Target Configuration
Adding a new target to your project is as simple as adding a new key to the targets
section of the alto.toml
file. The key is a user defined name for the tap and the value is a dictionary of configuration options for that tap.
Example Target Configuration
Here is a mock example of 2 target configurations, as you can see it can be quite concise:
- TOML
- YAML
- JSON
[default.targets.target-jsonl]
pip_url = "target-jsonl"
config.output = "@format output/{this.load_path}"
config.do_timestamp_file = true
[default.targets.target-parquet]
pip_url = "git+hhttps://github.com/estrategiahq/target-parquet.git#egg=target-parquet"
config.destination_path = "@format output/{this.load_path}"
config.file_size = 100000
config.compression_method = "snappy"
config.streams_in_separate_folder = true
config.add_record_metadata = true
default:
targets:
target-jsonl:
pip_url: target-jsonl
config:
output: "@format output/{this.load_path}"
do_timestamp_file: true
target-parquet:
pip_url: "git+https://github.com/estrategiahq/target-parquet.git#egg=target-parquet"
config:
destination_path: "@format output/{this.load_path}"
file_size: 100000
compression_method: snappy
streams_in_separate_folder: true
add_record_metadata: true
{
"default": {
"targets": {
"target-jsonl": {
"pip_url": "target-jsonl",
"config": {
"output": "@format output/{this.load_path}",
"do_timestamp_file": true
}
},
"target-parquet": {
"pip_url": "git+hhps://github.com/estrategiahq/target-parquet.git#egg=target-parquet",
"config": {
"destination_path": "@format output/{this.load_path}",
"file_size": 100000,
"compression_method": "snappy",
"streams_in_separate_folder": true,
"add_record_metadata": true
}
}
}
}
}
Below, we will go over each of the configuration options for a target.
Settings
pip_url
The pip_url
is the pip installable URL of the target. This is the same URL that you would use to install the target via pip install
. This is the only required field for a target configuration.
Remember pip installable URLs can be a local path to a directory, tarball, zip file, or a git repo. Anything that can be used by pip
can be used by alto
.
config
This is the configuration for the target. This is exactly what you would put in the config.json
if running the target manually. The only difference is that you can use the @format
directive to reference environment variables and other config values via this
. This is useful for sensitive information like passwords and API keys. Both the Meltano Hub and most github repos will tell you exactly what to put here.
executable
and entrypoint
By default, alto
will assume that the target exposes a script named after the target key name in the alto config. For example, if the target is named target-snowflake
, alto
will assume that the target exposes a script named target-snowflake
. If this is not the case, you can specify the executable
explicitly. You can alternatively specify the entrypoint
if the package does not expose a script or you want to use something other than the default.

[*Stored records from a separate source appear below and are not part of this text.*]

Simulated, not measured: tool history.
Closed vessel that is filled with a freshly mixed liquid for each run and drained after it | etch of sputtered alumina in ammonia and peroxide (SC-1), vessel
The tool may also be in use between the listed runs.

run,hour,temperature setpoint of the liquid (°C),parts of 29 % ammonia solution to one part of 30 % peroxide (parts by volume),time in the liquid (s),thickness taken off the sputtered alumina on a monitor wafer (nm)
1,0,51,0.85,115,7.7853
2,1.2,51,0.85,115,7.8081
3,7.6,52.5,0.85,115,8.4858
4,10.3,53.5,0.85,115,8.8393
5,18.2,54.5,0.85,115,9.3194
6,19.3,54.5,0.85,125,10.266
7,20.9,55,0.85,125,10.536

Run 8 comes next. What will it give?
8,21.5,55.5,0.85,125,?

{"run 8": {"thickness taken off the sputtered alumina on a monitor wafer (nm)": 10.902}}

Up until now, we have always used target-name
as the name of our plugins. This is convenient because often it means we don't have to specifiy the executable
however there is nothing stopping you from using a completely different name. You could call a target prod_db or stg_db or local_csvs. It doesn't matter. As long as you specify the executable
or entrypoint
correctly, alto
will be able to run it. It also means commands might be more meaningful to you and your team.
IE, alto pg_platform_data:sf_staging_db
may be more meaningful than alto tap-postgres:target-snowflake
.
environment
The environment
field is a dictionary of environment variables that will be set when running the target. It is fully scoped to the target and will not affect other processes.